One cannot argue with photographs, and that is the inherent problem of the medium. A photograph is often viewed as exactly what it represents—a destroyed building, a dead child. It can scream, but it rarely speaks or engages us like the written or spoken word. In capturing death it is the apparent duty of most photographs to leave us “speechless.”
In 1862, Civil War photographer Mathew Brady became the first to cross the death barrier when he displayed his collection of photographs, “The Dead of Antietam.” His images of Confederate casualties set the standard for all reactions to atrocity photos to come—moral outrage at the invasion of death’s privacy, and at the stunning indictment of war.
As Susan Sontag wrote in her 1972 treatise On Photography, the reactions are suspect and limited because “a capitalist society requires a culture based on images. It needs to furnish vast amounts of entertainment in order to stimulate buying and anesthetize the injuries of class, race, and sex…. It needs to gather unlimited amounts of information.” While one would assume that these images could change history and sway public opinion, Sontag concludes to the contrary: “the attempts by photographers to bolster up a depleted sense of reality contribute to the depletion.”
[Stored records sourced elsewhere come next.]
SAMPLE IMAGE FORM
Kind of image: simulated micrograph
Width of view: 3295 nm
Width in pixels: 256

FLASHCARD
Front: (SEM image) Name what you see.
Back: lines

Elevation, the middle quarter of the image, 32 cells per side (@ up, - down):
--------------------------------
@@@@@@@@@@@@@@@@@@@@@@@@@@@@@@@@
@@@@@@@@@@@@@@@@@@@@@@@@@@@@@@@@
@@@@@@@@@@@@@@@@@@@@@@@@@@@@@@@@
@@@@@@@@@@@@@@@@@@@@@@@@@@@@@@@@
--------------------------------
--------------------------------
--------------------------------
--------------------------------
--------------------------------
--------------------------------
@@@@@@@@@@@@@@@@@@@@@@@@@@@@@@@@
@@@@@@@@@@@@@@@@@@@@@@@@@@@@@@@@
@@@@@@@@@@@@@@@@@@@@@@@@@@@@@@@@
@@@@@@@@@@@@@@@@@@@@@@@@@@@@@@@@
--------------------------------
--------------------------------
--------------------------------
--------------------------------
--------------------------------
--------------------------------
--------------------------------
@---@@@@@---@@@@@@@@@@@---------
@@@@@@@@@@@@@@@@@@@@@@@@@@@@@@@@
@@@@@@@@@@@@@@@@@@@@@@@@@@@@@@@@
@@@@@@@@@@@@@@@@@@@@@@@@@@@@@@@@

In light of the last 30 years of—not entirely annoying—postmodern theory, Sontag’s strident criticism now seems as artificially old-timey as boudoir photography. It is true that before calculated shock wears off, new images are presented to us—often before we can engage with the photograph. But to assume that taking and looking at photos only leaves us with a sense of immobility is to assume that we have no active relationship with photographic images. Sontag’s belief that one can never understand and connect with photographs, again, informs much of her recent book, Regarding the Pain of Others. Yet the problem with trying to locate a morality within the aesthetics of photography is that photography has no aesthetics. A picture’s power (and secret) never resides in the focus of its content, but rather in questions of why the photo was taken and what the relationship between photographer and subject is. We take photos to remember (and is there anything we forget more than death?) but Sontag felt that “our oppressive sense of transience of everything is more acute since the camera gave us the means to ‘fix’ the fleeting moment.”
In contrast, the late critic Roland Barthes was fascinated by these questions. Like Sontag, he found attempts by photographers to aestheticize their work (“classic” composition, ironic whimsy, exploiting grain and materiality) to be vulgar but despite this, he saw in a photograph’s unintended, discrete elements, the power to convey mortality with great lucidity. He called this detail in a photograph “the punctum”; in literal terms, a detail that pierced him when viewing. With the unaesthetic snapshot being the only kind of photograph to consistently capture the popular imagination, history has borne out Barthes’ theory. Without the bluff and hustle of clumsy aesthetics, snapshots can only speak the truth of photography’s covert mission—the containment and neutralizing of death.
Many war photographs are snapshots. Most are not. Nick Ut’s photograph of Kim Phuc fleeing her village after a US napalm attack is a snapshot and perhaps singular in its intensity. In the photo, a group of fleeing children is centered by the naked, burnt Kim Phuc, her face expressing an unknowable suffering. In the background, the satanic cloud of napalm is a grey haze. Following the children, three soldiers gesture—implying everything from practiced calm to numb shock. Their suffering too, is unknowable. Were we ever meant to see this photograph?
War, by its very nature, is spectacle—a grand staged execution—and staged photos are often the only images we are allowed to see. Another photo from the Vietnam War—Eddie Adams’s photo of an executioner’s bullet as it strikes a still-standing prisoner on the street in Saigon—was staged. The bullet is real, the corpse is real but the execution was moved outside for the benefit of the press. Its formal posing ultimately disturbs more than the before-death gaze on the prisoner’s face.
Thirty years and a change of location later, the photos taken by the 320th and 372nd Battalion of Military Police stationed at Abu Ghraib are, like all unforgettable photographs, snapshots. The chill at first glance is what most would assume is the ultimate evidence of a battered country’s degradation but what stops the heart cold is beyond the photographs’ focal points of shamed bodies. Why did they casually document these acts? Officials have claimed that the photos were taken in order to intimidate other prisoners; the suggestion of which serves to normalize the photos as elements of proper war spectacle. But what of the look of glee on the prison guards’ faces while committing acts of sadism informed as much by high school hazing as by the CIA handbook? Are they not similar to looks on Cancun vacationers’ faces, caught in a saucy tableau by the camera’s flash? A not unlikely comparison as the battalions have been distanced from the “regular” army in the press. They are a reserve unit, untrained and drawn from common fields like data processing and the service industry. The purpose of these images is, under closer scrutiny, the same purpose behind vacation photos—proof of adventure and dominance over an exotic locale. If these images were, as they were purported to be, created to intimidate, do they continue to intimidate us as spectators? Even with the arrangement and posing they are snapshots, and as snapshots they only reveal an impotent, banal evil.